Kuwait charged 25 of its nationals – all of them Shi‘ites – and an Iranian with spying for Iran and Lebanese Shi‘ite Muslim group Hezbollah. Of those charged, 23 were found guilty of various crimes including intent to carry out “hostile acts” against Kuwait and possessing weapons.
Hassan Abdul Hadi Hajiya was sentenced to death in January along with the Iranian citizen charged in absentia. The ruling angered some Kuwaiti Shi‘ites, with Shi‘ite lawmakers boycotting a parliament session in protest.
Citing his “fugitive” status, the court gave no ruling on the Iranian defendant on Thursday. Iran has said Kuwaiti authorities have not contacted it regarding the Iranian suspect.
The court also ruled as “not guilty” ten defendants who had originally received 15-year prison terms and reduced the sentences of nine others or lessened them to fines.
Zaid Khalaf Anzi, the lawyer for the men whose sentences were reduced, told Reuters that the court had removed the charge of “collaborating with Iran and Hezbollah” but had maintained weapons charges.
Hezbollah is Lebanon’s powerful Shi‘ite militia.
Relations between Sunnis - who make up to 85 percent of Kuwait’s 1.4 million citizens - and the minority Shi‘ite community have been mostly amicable.
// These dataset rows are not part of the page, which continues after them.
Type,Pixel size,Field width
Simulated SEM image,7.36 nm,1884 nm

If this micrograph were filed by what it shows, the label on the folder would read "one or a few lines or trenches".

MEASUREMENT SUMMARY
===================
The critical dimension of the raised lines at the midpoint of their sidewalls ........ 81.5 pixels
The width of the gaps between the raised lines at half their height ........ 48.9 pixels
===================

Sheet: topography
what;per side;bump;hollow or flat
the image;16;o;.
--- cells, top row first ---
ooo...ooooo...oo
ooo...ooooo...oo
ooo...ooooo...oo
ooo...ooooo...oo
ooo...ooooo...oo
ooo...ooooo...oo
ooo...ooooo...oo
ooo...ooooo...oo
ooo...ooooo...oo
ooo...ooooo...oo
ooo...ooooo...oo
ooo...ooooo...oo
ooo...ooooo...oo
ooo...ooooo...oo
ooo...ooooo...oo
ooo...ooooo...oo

But the sectarian-tinged rivalry between its massive neighbors Iran and Saudi Arabia, as well as an Islamic State suicide bombing on a Shi‘ite mosque in June last year which killed 27 worshippers, have strained that harmony.
Last September, the Iranian embassy issued a rare statement expressing “deep dissatisfaction with the association of the name of Iran” with the case.